Archive for September, 2009

Wonders Of Wonders, Miracles Of Miracles

Wednesday, September 30th, 2009

A couple of weeks ago, I mentioned that my beloved was one sexy, ordinary saint. Well, my friends (and the rest of you), I have joined him in ordinary sainthood.

I must admit, that without a ceremony it seemed a bit mundane. But what it lacked in pomp, it made up for in fabulousness! My hot and holy picture was featured on the cover of the bulletin (seems insignificant… except we’ve got like 8,000 people that come to our church every weekend) as well as on the website this week (we’re actually both on there this week, making it possibly the sexiest church website ever!). Check out my debut of sainthood.
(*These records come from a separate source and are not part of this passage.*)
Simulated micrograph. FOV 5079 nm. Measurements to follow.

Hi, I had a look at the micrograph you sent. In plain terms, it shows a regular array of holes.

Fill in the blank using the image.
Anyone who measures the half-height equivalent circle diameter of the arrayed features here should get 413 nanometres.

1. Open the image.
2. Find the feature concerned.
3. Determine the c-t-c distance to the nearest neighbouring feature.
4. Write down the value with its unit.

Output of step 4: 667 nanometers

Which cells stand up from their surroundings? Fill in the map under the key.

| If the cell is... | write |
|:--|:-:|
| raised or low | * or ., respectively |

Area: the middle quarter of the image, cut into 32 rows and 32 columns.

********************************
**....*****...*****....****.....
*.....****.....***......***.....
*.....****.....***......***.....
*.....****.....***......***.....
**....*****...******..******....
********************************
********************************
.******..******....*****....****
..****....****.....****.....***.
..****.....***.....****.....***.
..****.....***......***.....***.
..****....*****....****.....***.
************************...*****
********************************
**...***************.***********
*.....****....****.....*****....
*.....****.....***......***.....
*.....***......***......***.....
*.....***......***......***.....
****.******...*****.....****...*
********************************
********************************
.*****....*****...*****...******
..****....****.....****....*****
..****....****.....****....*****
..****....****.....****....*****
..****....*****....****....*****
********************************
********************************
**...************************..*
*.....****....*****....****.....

ordinary-saints-blip-tv-9-27

Brandon thought the picture looked more mischievous than saintly. In his mind it was:

mischievous-saint

Let me tell you, it’s not easy being an ordinary saint. I have yet to decide on my saint day. I’m considering October 26th, as I’d get to share it with Alfred the Great. I don’t know anything about him, but from his name, I’d guess that he’s the patron saint of nerds that do Live Action Role Playing (yes - I see the redundancy in that sentence).

Plus, I’m finding it difficult to perform ordinary miracles. Brandon’s first miracle came so easy to him. What am I doing wrong? I thought for sure that I’d at least get something for free. Or that maybe my jeans would fit looser. I wasn’t expecting the Chiefs to win or anything (I’ll leave that up to the extraordinary saints), but just something! I’ll keep you updated as the saintliness progresses.

Hair Dos… And Don’ts

Sunday, September 27th, 2009

A man around 50 was getting his shoes shined the other day, and here was part of the conversation:

Man: You’re wearing your hair weird again.

Me: Huh.

Man: You should wear it normal. Do you even know what your hair would like like normal? You probably don’t, do you?

Me: I’m not sure.

Man: Remember when you had your hair orange or pink or green? That was just awful.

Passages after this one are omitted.